Good Foods Market & Café: Lexington, KY
Number of Members:3,400
Equity Investment: $200 per household
Number of Staff: 110
Retail Square Feet: 10,500
Even expansions of small square footage can be complicated these days, especially when food service is a part of the plan. That’s what Anne Hopkins, general manager at Good Foods Market & Café in Lexington, Ky., learned early on. Their expansion story began in 2005 when their landlord was selling an adjacent 9,000 square foot space. It was too big and costly, so they passed on it. A year later he offered 2,000 square feet and lowered the price. A market study supported the idea of taking on the additional space. They acquired that bit and started the planning process for the space in early 2007.
“We didn’t have current expansion plans,” Hopkins said, but she could see it was a good opportunity to expand café seating, add a bathroom and a deli prep area. Sounds simple enough, but as the planning process got underway, pent up needs by the staff, membership and board came forward. Suddenly, the 2,000 square foot addition potentially became a whole-store remodel as owners said they wanted more fresh meat, beer and a bakery too. “It morphed from a small project to a whole store,” Hopkins said as they contemplated how to integrate a greater vision for the expansion.

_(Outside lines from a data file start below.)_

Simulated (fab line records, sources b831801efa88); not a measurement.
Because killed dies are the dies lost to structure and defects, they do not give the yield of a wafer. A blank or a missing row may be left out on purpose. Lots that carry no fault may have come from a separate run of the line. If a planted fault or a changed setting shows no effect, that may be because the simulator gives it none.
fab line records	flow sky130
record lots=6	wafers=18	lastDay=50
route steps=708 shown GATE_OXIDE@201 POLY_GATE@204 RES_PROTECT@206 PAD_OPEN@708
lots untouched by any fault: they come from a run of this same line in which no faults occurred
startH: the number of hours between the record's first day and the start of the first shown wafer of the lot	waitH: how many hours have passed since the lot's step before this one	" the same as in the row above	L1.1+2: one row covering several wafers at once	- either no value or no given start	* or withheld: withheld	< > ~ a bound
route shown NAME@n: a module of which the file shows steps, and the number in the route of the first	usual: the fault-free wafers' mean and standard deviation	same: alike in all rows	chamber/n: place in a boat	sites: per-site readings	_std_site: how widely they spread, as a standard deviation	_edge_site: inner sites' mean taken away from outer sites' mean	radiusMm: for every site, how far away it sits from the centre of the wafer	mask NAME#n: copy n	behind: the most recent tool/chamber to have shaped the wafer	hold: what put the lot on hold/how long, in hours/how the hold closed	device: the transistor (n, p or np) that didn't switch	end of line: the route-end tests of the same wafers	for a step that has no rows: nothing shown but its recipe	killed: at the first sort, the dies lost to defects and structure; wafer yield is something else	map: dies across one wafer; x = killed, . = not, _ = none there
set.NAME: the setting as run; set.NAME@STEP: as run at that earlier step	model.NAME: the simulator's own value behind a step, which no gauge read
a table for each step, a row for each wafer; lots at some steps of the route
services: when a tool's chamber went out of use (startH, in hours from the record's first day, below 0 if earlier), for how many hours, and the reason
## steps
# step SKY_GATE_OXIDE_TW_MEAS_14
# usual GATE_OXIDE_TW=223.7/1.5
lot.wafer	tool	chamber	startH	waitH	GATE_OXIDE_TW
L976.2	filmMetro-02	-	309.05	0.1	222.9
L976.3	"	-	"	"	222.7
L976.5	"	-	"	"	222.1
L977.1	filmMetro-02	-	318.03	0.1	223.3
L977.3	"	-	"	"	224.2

“When the bid came back to us it was more than double our budget for leasehold improvements,” Hopkins said. “We had to look at the plan and figure out why it was so expensive.”
As they went back to the drawing board, they engaged the advice of consultants and experienced peers. They worked and reworked ideas, and Hopkins said she was finally able to decide how much was the right amount to spend when she measured the square footage impacted by the different plans and assigned per-square foot dollar cost to it.
In the end, they decided to do the bathrooms and seating area, and expand the grab and go, bakery and meat departments. They also decided to reconfigure grocery aisles, but not remodel the whole store. Hopkins focused specifically on certain food service programs because those sales yield a higher return on the co-op’s investment.
Hopkins has done expansions before, but the pressure for it to “be a good project” is more intense. This is because physical plant changes are complicated, the board, owners and staff need to be properly engaged, and the project has to be financially viable. Hopkins thinks that soliciting the right help, including hiring a project manager, is going to be critical to her project’s success moving forward. “I’ve been cautious,” she said, “I feel a great responsibility to the owners.”